Breaking Down a 401k

Planning for the future can be stressful, but it is necessary. Luckily, a 401k can help to reduce the stress of retirement and put your mind at ease about the future.

So what is a 401k?

A 401k is a retirement plan that allows employees to save and invest for their retirement on a tax deferred basis, as long as you meet the requirements. An employer, also known as the plan sponsor, is allowed to sponsor a 401k for their employees. Each employee chooses how much money they want deducted from their paychecks and deposited to the plan based on limits imposed by plan provisions and IRS rules.
How does it work?

When you choose to defer some of your current salary to put in the plan, it is called a salary deferral contribution. Money that grows in the plan will become tax-deferred. This means that as investments earn investment income, you do not pay tax on the investment gains each year. Employers have the option to contribute to your 401k or match what you contribute, though they are not required to do so.
Important things to remember:

  • Don’t put off participating in your 401k. Time is the best way to guarantee that you will meet your retirement goals.
  • When your sponsor gives you a Summary Plan Description, read it. Within this, you will find how your plan works, what options are available, who the trustees are and tons of other helpful information.
  • A 401k is not a savings account, do not rely on it in the case of an emergency. There are some plans that will allow you to take out a loan or hardship withdrawals, but they are very restrictive.
  • Once you begin contributing to your 401k plan, these funds are not available for withdrawal generally until you are 59 ½ . Should you withdraw these funds prior to that age, you will be subject to a 10% penalty as well as the income tax on the amount withdrawn.
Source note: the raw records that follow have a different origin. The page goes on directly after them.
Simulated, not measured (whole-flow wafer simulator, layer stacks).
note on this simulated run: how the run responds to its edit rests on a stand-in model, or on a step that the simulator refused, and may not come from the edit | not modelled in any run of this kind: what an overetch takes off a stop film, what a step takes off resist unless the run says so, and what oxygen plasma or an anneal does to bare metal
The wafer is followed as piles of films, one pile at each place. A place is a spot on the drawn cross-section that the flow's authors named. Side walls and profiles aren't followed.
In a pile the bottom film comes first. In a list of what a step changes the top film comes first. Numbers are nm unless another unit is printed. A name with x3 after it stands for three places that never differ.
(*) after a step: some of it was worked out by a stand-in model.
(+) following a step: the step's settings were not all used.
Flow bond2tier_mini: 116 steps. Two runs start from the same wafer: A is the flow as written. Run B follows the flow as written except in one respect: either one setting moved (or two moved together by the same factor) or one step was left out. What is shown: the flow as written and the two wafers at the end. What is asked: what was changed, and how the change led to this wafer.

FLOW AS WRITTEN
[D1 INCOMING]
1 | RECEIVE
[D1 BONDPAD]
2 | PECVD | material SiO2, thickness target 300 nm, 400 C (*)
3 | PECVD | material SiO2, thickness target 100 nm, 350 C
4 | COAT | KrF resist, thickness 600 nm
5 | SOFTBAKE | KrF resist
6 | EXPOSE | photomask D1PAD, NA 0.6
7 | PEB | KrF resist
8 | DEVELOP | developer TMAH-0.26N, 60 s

When making contributions, it is important to remember to stay within the legal limits. The IRS guidelines limit you to contributing a maximum of $19,500 to a 401k in 2020. However, if you are 50 years or older, you can put in an additional $6,500 in “catch-up” contributions.

Although it can be overwhelming, it is important to begin planning for the future as soon as possible. Creating a plan and staying on track can help you reach your retirement goals.